As of the 1st milestone (end of October 2024), this game is a vertical slice that I am working on during my Master's degree 2nd year project. This project started in September 2024 and will continue until February 2025. We are a multidisciplinary team of 10 people.

As the the online programmer of this game, I am working on

• Ensuring correct and efficient networked gameplay by leveraging Unreal Engine's Networking
• Implementing the Gameplay Ability System according to the game requirements
• Using the Epic Online Services to enable lobby creation and joining
• Working with the Sound Designer to implement Voice Chat using Wwise and ODIN's Voice Chat

Timothée BOLLA, Producer

Franziska BLANK, Game/Combat Designer

Léo Zinani DEBAECKER, Game/Level Designer

Tom D’EXPORT, Online Programmer (that's me)

Jérémy LOÏC AUCLAIR, Programmer

Laura MOGET, Environment Artist

Florian CARON, Game Artist

Simon RUIZ, UX/UI Designer

Alexandre AGNIEL-ROUX, UX & UR

Frédéric KUKOVICIC, Sound Design

Mimic Hunt is structured in two distinct game modes : Lobby and Combat. Early in the project, I decided to create a diagram of our game architecture with the gameplay framework that Unreal Engine provides.

1. An interaction system using the Gameplay Ability System
2. Voice chat integration with ODIN

(I am only listing the features that I worked on, there is a procedural Mimic Generation system but I did not do it, so it won't be detailed here)

The interaction system we have works with GAS to leverage the prediction and cancellation features of the Gameplay Ability System, here is a quick overview of the system.
It is inspired by the interaction system from Lyra (https://dev.epicgames.com/documentation/en-us/unreal-engine/lyra-sample-game-interaction-system-in-unreal-engine) but much simpler (which means fewer features, especially we can't detect multiples interactables in the same line trace, we assume the player will only ever have one active interactable to use in front of him in our Game).

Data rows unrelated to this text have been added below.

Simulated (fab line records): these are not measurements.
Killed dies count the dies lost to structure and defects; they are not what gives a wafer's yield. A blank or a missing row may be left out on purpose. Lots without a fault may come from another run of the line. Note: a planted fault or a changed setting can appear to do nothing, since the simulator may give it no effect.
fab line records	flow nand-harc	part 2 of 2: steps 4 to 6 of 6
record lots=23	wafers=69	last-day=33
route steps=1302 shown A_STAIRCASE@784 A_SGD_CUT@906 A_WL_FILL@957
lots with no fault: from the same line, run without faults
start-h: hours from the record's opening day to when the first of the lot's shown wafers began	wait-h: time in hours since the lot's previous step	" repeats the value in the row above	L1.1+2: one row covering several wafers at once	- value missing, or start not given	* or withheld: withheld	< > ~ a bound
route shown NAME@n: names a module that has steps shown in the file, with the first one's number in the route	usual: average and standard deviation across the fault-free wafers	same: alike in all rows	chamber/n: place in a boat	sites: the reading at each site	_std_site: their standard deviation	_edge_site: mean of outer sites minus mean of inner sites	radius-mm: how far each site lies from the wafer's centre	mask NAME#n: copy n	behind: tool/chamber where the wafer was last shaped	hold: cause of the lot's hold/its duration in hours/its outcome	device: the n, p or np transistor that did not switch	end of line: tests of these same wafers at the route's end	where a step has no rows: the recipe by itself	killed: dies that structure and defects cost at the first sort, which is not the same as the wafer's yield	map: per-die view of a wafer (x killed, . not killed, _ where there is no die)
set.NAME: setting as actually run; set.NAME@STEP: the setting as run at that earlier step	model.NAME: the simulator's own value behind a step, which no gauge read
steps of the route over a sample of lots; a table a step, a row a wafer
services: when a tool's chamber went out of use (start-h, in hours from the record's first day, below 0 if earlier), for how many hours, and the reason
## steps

• Derives from UActorComponent
• Has a FText InteractionText to show the UI for the interaction
• Has a bool bIsInteractable to enable or disable the ability for the component to be interacted with
• Has a TSubclassOf<UGameplayAbility> InteractionAbility that is granted by the UAbilityTask_GrantNearbyInteraction
• Has a TWeakObjectPtr<UAbilitySystemComponent> TargetAbilitySystem If we want to trigger the ability on a different target than the player

• Blueprint derived from MHGameplayAbility_Interact C++ class in Source/MimicHunt/Public/GameplayAbilitySystem/Interactions/MHGameplayAbility_Interact.h
• Is automatically activated when granted when the player character spawns
• Automatically activate the UAbilityTask_GrantNearbyInteraction C++ class
• Can trigger interaction with the UMHGameplayAbility_Interact::TriggerInteraction() method in the MHGameplayAbility_Interact class

• Derives from UAbilityTask
• Is only executed on the server
• Detects UInteractableComponent in a sphere radius around the player, when the component is detected, its InteractionAbility is given to the player by the server
• Has a float InteractionScanRange = 500 that represent the size of the sphere of detection around the player in cm
• Has a float InteractionScanRate = 0.1 that represent the delay between each scan, for example, with 0.1, it will scan every 0,1 second
• Has a TMap<FObjectKey, FGameplayAbilitySpecHandle> InteractionAbilityCache to gather all granted abilities in the radius

The green sphere is the InteractionScanRange of the UAbilityTask_GrantNearbyInteraction, when an interactable component is detected on an actor, the associated InteractionAbility is granted to the player before he can interact with it to compensate the delay when the server grants the ability

• Derives from UAbilityTask
• Has a float InteractionScanRange = 100 that represent the length of the line trace of detection in front of the player in cm (the scan range of this should always be inferior to the one of the UAbilityTask_GrantNearbyInteraction to compensate for the delay between when the server grants the ability and when the player can really interact with the object)
• Has a float InteractionScanRate = 0.1 that represent the delay between each scan, for example, with 0.1, it will scan every 0,1 second
• Has a DECLARE_DYNAMIC_MULTICAST_DELEGATE_OneParam(FInteractableObjectsChangedEvent, UInteractableComponent*, InteractableComponent) that is used inside the GA_Interact to update the current interactable

Video of the UAbilityTask_WaitForInteractableComponentSingleLineTrace scanning for collisions, as you can notice, it has a shorter range than the green sphere.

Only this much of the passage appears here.